Then why do people talk about the "HN hug of death"?


If you’ve got a bunch of images and your site is running uncached with a clunky CMS behind it, it will probably strain you.

The traffic is usually about 40k uniques over 24 hours. For reference, my uncached site is running on Elixir which is often better without caching.


It’s usually not images but rather the CMS making 100 read queries and 20 write queries per page load without any object caching that brings sites down. Even a slow uplink serving big image won’t bring an nginx server down, it’s all async.


Serving a lot of images at the same time will work the disk I/O up in many cases. Probably gotten a lot better with NVMe though.


It’s typically one page that hits Reddit/HN/whatever with its fixed set of static images. It’s pretty much the ideal scenario for the kernel’s in-memory cache.


That’s a fair point for GP’s Heroku + Cloudflare deployment. The OP solar site is a better example of efficient static hosting as it is run on a lightweight server [1] and not fronted with Cloudflare. The reading at the bottom of the website indicates 2.70 W power usage at the moment and over two weeks uptime.

[1]: https://solar.lowtechmagazine.com/about.html#hardware


Mine isn’t static fwiw. Just running Elixir w/ Postgres. Elixir usually performs well enough uncached that you need to justify any caching needs.


So, specifically, why are using Cloudfare? Kind of sounds like you're saying both that you do and don't need it.


It’s free, solid DNS product, gives me a CDN on top of it and stops a lot of pesky bots. Plus moving the domain registration there keeps the renewal at the lowest possible price.

I can’t see any good reason not to use it.


I see. I think I was confused by your statement that kicked off this sub-thread:

>...but I had Cloudflare out front absorbing all the traffic that would have come from serving static assets.
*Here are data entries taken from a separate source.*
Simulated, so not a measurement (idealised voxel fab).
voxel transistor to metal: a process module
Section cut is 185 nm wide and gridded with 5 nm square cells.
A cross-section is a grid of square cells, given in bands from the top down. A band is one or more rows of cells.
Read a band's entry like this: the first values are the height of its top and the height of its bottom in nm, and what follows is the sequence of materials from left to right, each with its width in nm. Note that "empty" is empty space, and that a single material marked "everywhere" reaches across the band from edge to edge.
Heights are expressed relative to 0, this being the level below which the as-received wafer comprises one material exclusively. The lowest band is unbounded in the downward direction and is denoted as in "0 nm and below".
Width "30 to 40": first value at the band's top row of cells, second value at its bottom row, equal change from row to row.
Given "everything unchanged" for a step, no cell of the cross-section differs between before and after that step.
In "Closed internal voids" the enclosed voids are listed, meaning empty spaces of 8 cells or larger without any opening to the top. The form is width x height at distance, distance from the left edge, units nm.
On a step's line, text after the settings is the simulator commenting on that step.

I interpreted that to mean Cloudflare contributed significantly load-wise, then you indicated that your site wasn't largely static or cacheable (I think?).

Anyway, in addition to curiosity, we're also considering Cloudflare to offload from more costly AWS instances. So, just trying to suss out whether Cloudflare was or wasn't instrumental for you per your comments. Still not 100% sure, but thanks for the discussion.


I know people who host a static website on a home dsl connection with 5Mbps upload, using Cloudflare. The CDN literally does all the work.


5Mbps when 56k would be more than enough.